[Jython-checkins] jython: str.lower, upper, capitalize, title, swapcase become ASCII.

jeff.allen jython-checkins at python.org
Sat Oct 10 09:58:10 CEST 2015


https://hg.python.org/jython/rev/81d319539b45
changeset:   7749:81d319539b45
user:        Jeff Allen <ja.py at farowl.co.uk>
date:        Wed Sep 30 08:34:24 2015 +0100
summary:
  str.lower, upper, capitalize, title, swapcase become ASCII.

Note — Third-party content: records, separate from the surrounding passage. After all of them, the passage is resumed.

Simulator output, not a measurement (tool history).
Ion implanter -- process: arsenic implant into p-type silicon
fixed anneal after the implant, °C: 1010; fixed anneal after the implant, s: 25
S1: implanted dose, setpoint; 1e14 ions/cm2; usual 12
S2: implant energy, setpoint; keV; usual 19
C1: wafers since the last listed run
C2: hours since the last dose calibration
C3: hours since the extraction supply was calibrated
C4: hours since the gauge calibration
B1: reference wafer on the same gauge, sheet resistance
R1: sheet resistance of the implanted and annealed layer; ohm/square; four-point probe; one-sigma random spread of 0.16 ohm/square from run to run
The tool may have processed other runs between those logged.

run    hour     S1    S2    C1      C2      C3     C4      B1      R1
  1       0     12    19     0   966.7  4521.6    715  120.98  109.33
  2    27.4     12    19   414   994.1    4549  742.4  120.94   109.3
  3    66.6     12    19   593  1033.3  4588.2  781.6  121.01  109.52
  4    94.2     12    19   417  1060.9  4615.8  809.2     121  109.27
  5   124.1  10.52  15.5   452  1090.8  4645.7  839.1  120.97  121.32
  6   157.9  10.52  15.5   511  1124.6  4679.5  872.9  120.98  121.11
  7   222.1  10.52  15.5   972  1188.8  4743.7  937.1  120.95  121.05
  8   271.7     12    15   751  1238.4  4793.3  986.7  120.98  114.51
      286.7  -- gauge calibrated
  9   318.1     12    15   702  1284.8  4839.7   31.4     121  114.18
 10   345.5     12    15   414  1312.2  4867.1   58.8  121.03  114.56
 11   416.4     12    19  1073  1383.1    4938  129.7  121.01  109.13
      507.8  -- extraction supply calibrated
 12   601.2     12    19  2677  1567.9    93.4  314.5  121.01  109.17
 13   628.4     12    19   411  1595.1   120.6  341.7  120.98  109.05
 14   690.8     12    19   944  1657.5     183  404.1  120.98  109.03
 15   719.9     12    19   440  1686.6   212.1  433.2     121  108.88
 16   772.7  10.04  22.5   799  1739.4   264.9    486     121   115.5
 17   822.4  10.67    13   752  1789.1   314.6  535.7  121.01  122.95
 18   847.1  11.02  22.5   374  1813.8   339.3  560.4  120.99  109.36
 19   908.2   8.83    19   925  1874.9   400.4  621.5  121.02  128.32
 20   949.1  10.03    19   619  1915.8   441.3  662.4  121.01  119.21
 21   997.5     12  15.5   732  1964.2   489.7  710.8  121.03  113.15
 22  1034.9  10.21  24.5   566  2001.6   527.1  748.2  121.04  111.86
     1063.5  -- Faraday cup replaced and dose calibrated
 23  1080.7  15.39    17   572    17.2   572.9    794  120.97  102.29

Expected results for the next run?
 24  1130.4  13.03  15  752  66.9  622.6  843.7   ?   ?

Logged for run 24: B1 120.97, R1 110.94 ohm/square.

This follows up the fix for #2364, to correct the Unicode-ness in other
these methods. Tests added for non-byte characters. Benchmarking of the
code in islation shows it to be the same or faster. Other methods still
need the same treatment (strip, for example).

files:
  Lib/test/test_bytes_jy.py         |   43 +++++++-
  src/org/python/core/PyString.java |  100 +++++++++++++----
  2 files changed, 116 insertions(+), 27 deletions(-)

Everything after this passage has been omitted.